A bit confused: what's a HEIF and why do we need 10-bit stills and video?

A bit confused: what's a HEIF and why do we need 10-bit stills and video?
ФОТО: dpreview.com

The latest cameras from most brands are adding 10-bit video (and often stills) capture options. The Canon EOS R5 and R6, for instance, gain both. 10-bit video, 10-bit stills modes and the ability to shoot 'HEIF' files are all features increasingly being added to cameras.

But what's the benefit and when should you use these modes? We're going to look at how data is captured, how it's stored and hence what benefits you should (and shouldn't) expect from 10-bit capture.

Linear encoding

The inefficiency of linear encoding

Linear encoding devotes half the values to the brightest stop, a quarter to the next stop, and so forth.

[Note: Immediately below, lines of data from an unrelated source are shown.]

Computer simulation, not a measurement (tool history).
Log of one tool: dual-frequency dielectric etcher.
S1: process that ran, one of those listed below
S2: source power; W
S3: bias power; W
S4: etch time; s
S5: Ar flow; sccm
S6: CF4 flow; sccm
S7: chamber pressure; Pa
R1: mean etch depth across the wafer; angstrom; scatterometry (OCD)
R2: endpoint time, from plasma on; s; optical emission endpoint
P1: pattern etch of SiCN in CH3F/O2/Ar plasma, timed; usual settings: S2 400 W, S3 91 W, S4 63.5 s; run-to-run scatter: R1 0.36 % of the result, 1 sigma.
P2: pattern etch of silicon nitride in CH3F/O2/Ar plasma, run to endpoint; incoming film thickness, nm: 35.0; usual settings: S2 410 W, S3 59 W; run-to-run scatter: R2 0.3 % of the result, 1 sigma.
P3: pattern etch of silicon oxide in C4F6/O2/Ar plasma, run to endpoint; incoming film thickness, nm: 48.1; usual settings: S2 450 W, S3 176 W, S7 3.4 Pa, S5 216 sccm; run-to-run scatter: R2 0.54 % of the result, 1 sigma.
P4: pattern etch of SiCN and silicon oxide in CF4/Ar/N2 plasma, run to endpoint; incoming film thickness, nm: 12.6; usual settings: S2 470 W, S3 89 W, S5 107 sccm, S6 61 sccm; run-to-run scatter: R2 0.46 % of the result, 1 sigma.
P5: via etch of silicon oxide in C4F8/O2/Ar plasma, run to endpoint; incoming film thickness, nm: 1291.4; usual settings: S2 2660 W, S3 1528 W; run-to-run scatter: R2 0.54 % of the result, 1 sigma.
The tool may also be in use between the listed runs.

Now consider photon shot noise; the randomness of the light you captured. Shot noise is essentially the square root of the signal. So the very bright parts of the image (that you're devoting the bulk of your raw values to) has the highest amount of noise, because the square root of a larger number is bigger than that of a smaller number. It doesn't look as noisy, because noisiness relates more closely to the signal-to-noise ratio, not the absolute noise level. But it means that you're capturing lots of very fine detail about something with very high variance.

Worse still, the human visual system is less good at discerning detail and color in bright areas than it is in dark: you're over-encoding a noisy signal that isn't especially visually meaningful. In short: linear encoding is hugely inefficient. (Some Raw compression takes advantage of this: compressing the over-encoded highlights in such a way that has no meaningful effect on the image visually or in terms of editing flexibility).

Unlike the human visual system, cameras record light in a linear manner: twice as many photons hitting the sensor results in a signal that's twice as large, and is recorded using a digital number that's twice as large.

This means half of your available raw values are always consumed by the brightest stop of light that you captured. This is just basic logic: whatever the brightest value you captured was, half as much light (ie: one stop less light) will be captured with a value half as large.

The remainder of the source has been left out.